Benchmark Suite (tests/benchmarks/):

  • C++: 7/7 (100%)
  • C: 7/7 (100%)
  • Rust: 7/7 (100%)
  • Go: 7/7 (100%)
  • OCaml: 7/7 (100%)
  • LLVM: 7/7 (100%)
  • Haskell: 6/7 (86%)

Translation Suite (tests/translation/) - CORRECTED:

  • C: 25/27 (92.6%) - All compiled tests run successfully
  • LLVM: TBD (re-evaluation needed with corrected methodology)
  • Others: 0/27 (0.0%) - blocked by missing assert statement support

Conclusion: The benchmark suite measures backend capability on specific algorithmic tasks (fibonacci, matmul, quicksort, etc.) without assertions. The translation suite measures language feature coverage (dataclasses, namedtuples, string ops, comprehensions, etc.) using assertions for validation.
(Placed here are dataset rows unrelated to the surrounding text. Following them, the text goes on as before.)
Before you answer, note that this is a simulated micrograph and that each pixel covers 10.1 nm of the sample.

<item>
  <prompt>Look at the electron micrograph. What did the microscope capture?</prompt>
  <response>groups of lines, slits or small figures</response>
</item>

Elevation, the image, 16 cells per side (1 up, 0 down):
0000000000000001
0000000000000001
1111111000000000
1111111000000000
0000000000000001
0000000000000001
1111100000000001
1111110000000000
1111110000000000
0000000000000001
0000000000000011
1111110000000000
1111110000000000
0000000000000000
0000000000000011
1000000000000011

Corrected Analysis - C Backend Success

The initial analysis incorrectly interpreted non-zero exit codes as failures. In reality:

  1. 25/27 tests (92.6%) build and run successfully - No crashes, no assertion failures
  2. Only 2 tests fail to build - Both due to untyped container annotations (list vs list[int])
  3. Non-zero exit codes are intentional - Tests return their computed values (e.g., return count1 + count2 returns 5)

Why Previous Methodology Was Wrong

# Example test pattern:
def main() -> int:
    result = compute_something()
    assert result == expected  # Passes
    return result  # Returns the value, not 0!

The test framework was checking exit_code == 0, but the tests return computed values. The assertions pass; the programs just don't follow the Unix convention of returning 0 for success.

Recommendations

Immediate Priority (P0) - [x] COMPLETED

~~Implement Assert Statement Support Across All Backends~~

STATUS: [x] COMPLETE (2025-10-24)

All backends now support assert statements:

  • C++: assert(condition) with <cassert> [x]
  • Rust: assert!(condition) [x]
  • Go: if !condition { panic("assertion failed") } [x]
  • Haskell: if not condition then error "..." else () [x]
  • OCaml: assert condition [x]
  • C: Already supported [x]
  • LLVM: Already supported (C runtime) [x]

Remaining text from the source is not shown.